Question

A fair dice is rolled. The probability that the first time \[1\] occurs at the even throw is
A. \[\dfrac{1}{6}\]
B. \[\dfrac{5}{{11}}\]
C. \[\dfrac{6}{{11}}\]
D. \[\dfrac{5}{{36}}\]

Answer 1

Hint: Probability means possibility of happening of an event . It is a branch of mathematics that deals with the occurrence of a random event. The value is expressed from zero to one. Probability of an event can never be negative.
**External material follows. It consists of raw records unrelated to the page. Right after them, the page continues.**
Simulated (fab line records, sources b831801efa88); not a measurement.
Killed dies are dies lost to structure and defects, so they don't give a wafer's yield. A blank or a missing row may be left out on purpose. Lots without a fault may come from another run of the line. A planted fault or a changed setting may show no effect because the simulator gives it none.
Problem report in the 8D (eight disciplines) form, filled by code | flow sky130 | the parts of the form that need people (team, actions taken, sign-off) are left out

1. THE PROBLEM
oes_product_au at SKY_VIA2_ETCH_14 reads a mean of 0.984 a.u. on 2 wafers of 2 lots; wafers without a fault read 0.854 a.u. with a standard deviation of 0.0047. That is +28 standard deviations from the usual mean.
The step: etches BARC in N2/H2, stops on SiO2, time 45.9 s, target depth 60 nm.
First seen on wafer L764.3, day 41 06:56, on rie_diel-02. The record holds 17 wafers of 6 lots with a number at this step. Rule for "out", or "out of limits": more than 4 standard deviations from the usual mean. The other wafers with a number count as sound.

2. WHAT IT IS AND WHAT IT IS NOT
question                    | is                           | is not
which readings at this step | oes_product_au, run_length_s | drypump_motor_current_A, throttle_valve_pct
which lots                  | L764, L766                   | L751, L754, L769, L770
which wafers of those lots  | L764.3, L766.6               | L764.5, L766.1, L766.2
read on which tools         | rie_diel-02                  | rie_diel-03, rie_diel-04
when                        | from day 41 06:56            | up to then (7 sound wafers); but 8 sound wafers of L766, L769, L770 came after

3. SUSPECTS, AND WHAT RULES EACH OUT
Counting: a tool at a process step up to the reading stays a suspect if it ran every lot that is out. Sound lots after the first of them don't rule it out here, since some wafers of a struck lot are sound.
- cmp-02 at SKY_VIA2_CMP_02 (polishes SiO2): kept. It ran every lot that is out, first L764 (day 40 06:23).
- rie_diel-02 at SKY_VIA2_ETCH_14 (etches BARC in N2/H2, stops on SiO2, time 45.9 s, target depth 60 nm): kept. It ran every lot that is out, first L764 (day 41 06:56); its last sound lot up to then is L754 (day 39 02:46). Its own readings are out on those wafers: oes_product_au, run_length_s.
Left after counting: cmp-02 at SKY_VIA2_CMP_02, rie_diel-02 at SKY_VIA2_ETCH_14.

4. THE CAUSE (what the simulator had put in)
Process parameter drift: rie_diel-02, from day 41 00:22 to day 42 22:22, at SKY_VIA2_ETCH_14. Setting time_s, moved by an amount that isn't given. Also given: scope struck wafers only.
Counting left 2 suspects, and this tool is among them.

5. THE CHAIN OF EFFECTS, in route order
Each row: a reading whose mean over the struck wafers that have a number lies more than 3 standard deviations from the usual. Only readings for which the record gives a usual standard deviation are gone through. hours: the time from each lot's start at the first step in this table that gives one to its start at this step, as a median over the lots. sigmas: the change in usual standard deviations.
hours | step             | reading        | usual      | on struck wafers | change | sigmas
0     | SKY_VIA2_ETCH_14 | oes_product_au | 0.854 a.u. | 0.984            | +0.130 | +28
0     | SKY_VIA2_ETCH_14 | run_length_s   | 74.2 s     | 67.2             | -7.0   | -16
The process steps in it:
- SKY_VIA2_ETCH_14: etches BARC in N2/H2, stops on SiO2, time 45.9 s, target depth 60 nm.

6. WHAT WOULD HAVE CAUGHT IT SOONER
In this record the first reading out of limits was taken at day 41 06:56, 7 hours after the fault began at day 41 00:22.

Complete step by step answer:
The meaning of probability is basically the extent to which something is likely to happen. This is the basic probability theory, which is also used in the probability distribution, where you will learn the probability of outcomes for a random experiment. To find the probability of a single event to occur, first, we should know the total number of possible outcomes.
We know that one die has six outcomes such as \[1\] , \[2\] , \[3\] , \[4\] , \[5\] and \[6\] .
We know that Probability (event) \[ = \dfrac{{Number\;of\;favourable\;outcomes}}{{Total\;n umber\;of\;outcomes}}\]
Sum of an infinite Geometric Progression (GP)
 \[ = \dfrac{{{a_1}}}{{1 - r}}\]
 Where \[{a_1}\] is the first term and \[r\] is the common ratio .
Let E be the event of getting \[1\] on a dice .
Therefore we know that
\[P(E) = \dfrac{1}{6}\] and \[P(\overline E ) = \dfrac{5}{6}\]
Therefore P(first time \[1\] occurs at the even throw) \[ = {t_2}\] or \[{t_4}\] or \[{t_6}\] or \[{t_8}\] … and so on
 P(first time \[1\] occurs at the even throw) \[ = \left\{ {P(\overline E )P(E)} \right\} + \left\{ {P(\overline E )P(\overline E )P(\overline E )P(E)} \right\} + ...\infty \]
 \[ = \left( {\dfrac{5}{6}} \right)\left( {\dfrac{1}{6}} \right) + {\left( {\dfrac{5}{6}} \right)^3}\left( {\dfrac{1}{6}} \right) + {\left( {\dfrac{5}{6}} \right)^5}\left( {\dfrac{1}{6}} \right) + ...\infty \]
This becomes an infinite Geometric Progression (GP) with first term as \[\dfrac{5}{{36}}\] and common ratio as \[\dfrac{{25}}{{36}}\]
Therefore P(first time \[1\] occurs at the even throw) \[ = \left( {\dfrac{{\dfrac{5}{{36}}}}{{1 - \dfrac{{25}}{{36}}}}} \right)\]
 \[ = \left( {\dfrac{{\dfrac{5}{{36}}}}{{\dfrac{{36 - 25}}{{36}}}}} \right)\]
Which simplifies to \[ = \left( {\dfrac{{\dfrac{5}{{36}}}}{{\dfrac{{11}}{{36}}}}} \right)\]
Therefore P(first time \[1\] occurs at the even throw) \[ = \dfrac{5}{{11}}\]

So, the correct answer is “Option B”.

Note: The meaning of probability is basically the extent to which something is likely to happen. Probability of any event can be between \[0\] and \[1\] only. Probability of any event can never be greater than \[1\] . Probability of any event can never be negative.